"I think what we have here is a failure to communicate."
More than anything else, poor communication causes the worst problems in a web design project. As a web designer I know that the rare times I have a problem with a client, in 99% of cases, it's not a lack of talent on my part, a bad design that I've done, or even a failure to complete a project on time - it's just poor communication between myself and the client, plain and simple.
When the client and I are on the same page, constantly in touch and clear about the client's needs, there are no problems. Communication is the key to a successful project and a successful web design business.
That was important. Let me say one more time: Communication is the key to a successful project and a successful web design business.
Since how to effectively communicate with a client is a pretty broad subject and certainly beyond the scope of this article, I'm going to focus on what tends to be the biggest problem area in a web design project: the start of actual site development.

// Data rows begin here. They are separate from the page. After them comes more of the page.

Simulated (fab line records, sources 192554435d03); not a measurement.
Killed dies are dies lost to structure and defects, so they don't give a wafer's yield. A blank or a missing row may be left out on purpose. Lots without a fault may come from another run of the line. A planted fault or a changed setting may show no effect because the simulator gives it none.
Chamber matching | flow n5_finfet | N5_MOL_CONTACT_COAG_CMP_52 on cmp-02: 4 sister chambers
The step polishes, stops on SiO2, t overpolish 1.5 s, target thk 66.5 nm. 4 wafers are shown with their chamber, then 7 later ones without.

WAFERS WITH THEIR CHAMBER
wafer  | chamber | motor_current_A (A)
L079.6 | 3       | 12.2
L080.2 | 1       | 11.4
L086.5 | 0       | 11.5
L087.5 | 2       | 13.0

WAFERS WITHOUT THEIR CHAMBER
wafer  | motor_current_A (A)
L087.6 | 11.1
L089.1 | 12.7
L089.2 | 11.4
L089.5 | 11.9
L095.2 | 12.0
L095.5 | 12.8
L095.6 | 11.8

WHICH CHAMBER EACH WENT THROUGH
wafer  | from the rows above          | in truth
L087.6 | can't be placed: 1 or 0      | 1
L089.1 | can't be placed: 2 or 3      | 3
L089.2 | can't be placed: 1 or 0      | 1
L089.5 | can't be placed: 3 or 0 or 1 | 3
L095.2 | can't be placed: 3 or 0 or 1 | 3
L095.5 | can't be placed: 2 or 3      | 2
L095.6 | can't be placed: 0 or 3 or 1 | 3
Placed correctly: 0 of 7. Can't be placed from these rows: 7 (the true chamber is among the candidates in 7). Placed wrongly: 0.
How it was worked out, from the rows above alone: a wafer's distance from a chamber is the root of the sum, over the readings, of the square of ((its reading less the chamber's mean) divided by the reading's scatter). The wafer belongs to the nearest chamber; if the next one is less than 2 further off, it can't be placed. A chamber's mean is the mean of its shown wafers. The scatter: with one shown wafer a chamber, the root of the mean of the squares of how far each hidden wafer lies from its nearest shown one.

You see, most web designers (myself included) communicate TONS with a client before they close a sale. There's a preliminary questionnaire or phone call to collect info about the technical aspects of the site to determine a price, plenty of talk about costs and contracts, and a bit of correspondence about that lovely little check that all web designers cherish. And when all that's done, communication usually takes a nosedive.
Web Design Is Like Love - Only Fools Rush In!
After money has changed hands, a deadline has been set, and the project is almost underway, the inclination of both the client and web designer is to start hammering away at the site - without spending plenty of time determining what the client really needs; the client wants the site done as soon as possible, and the web designer wants a big fat check when it's done.
I've done it a few times. Admit it - so have you. And it's cost us quite a pretty penny in time and money, hasn't it? It's easy to understand, though - we're busy people, us web designers, and putting together a great site takes quite a bit of time! We don't have room in our schedules to spend a couple of hours on the phone ironing out little details and listening to our clients blab on and on about what they want. (I'm kidding - sure we do, but it's not ideal.) So we don't talk with our clients, and we pray for the best.
But what if you didn't have to spend hours on the phone taking extensive notes (and scribbling them out, and rewriting them, and then scribbling them out when your client changes her mind three times with every single thing in the course of the three hour phone call that's cost you $20 and a huge headache)? Well, there's an easier way, and what's better, it's a real no-brainer...
Use a Prewritten Secondary Questionnaire
The idea is simple, folks. For any given project, there are probably about 10 to 20 key pieces of information you need to get the site right for your client. You need to know things like:
Realistically, everything else is basically junk information that you probably won't use. So, if you always need to know the same things for each project, why not just put together a simple list of questions that you can send to your client before you begin work? (Note: if you've got a wide range of client types, just create several questionnaires, each tailored to a given client type). You do it when you give a price, so why not do it when you're actually working on the project and put together a secondary questionnaire?
It's perfect: you and your client save time by not having to discuss the project extensively over the phone (all you have to do is send the questionnaire!); your client gets to take his or her time thinking about and answering the questions, and he or she can complete the questionnaire bit by bit; and you get all the information you need in one place organized just as you need it.
Gee Whiz, That's Awesome! But How Do I Make my Questionnaire?
First of all, it's easier than you think. As noted above, the whole point is to get those critical questions answered that provide you with the info you need for the project. I'd give you a list of the questions I ask, but I can't divulge my mega-buck-making trade secrets. So here are some common starting points that will vary a bit depending on your client base. You'll probably want to ask questions about:
Remember that the idea here is to save time for your client and yourself, so keep the questionnaire as concise as possible while still getting all the info you need. For a point of reference, depending on the type of client I'm working with, the questionnaire I use ranges from 10-15 questions. However, all my clients are small business owners with relatively simple web sites, so don't be afraid to ask more questions if you think it's necessary.
Putting the Questionnaire to Use
Probably the simplest way to put the questionnaire into action is to write it up in Word (or your word processor of choice) with a bit of space for the client to answer each question, save the file, and then just attach it to an e-mail when it's time for the client to fill it out.
Another great option I've found (and use) is an online questionnaire system that allows a client to log in, answer questions and save the answers, and return as often as necessary until all the questions are completed. (This is actually a good system for a primary questionnaire, one that asks questions about scope and features instead of design and functionality, if you are working on a large-scale projects). It's actually designed for this specific application, so it's got most of the questions you'd want to ask already in place.
Keep It Fresh
Well, now you know what to do and how to do it, so go write your questionnaire! It shouldn't take you long to create (10-15 minutes), and it'll save you five times that amount of time with every client you have. Just remember to keep the questionnaire fresh and up to date - as you use it more and more, figure out which questions are helpful and which aren't, and take out questions that don't provide you with needed info.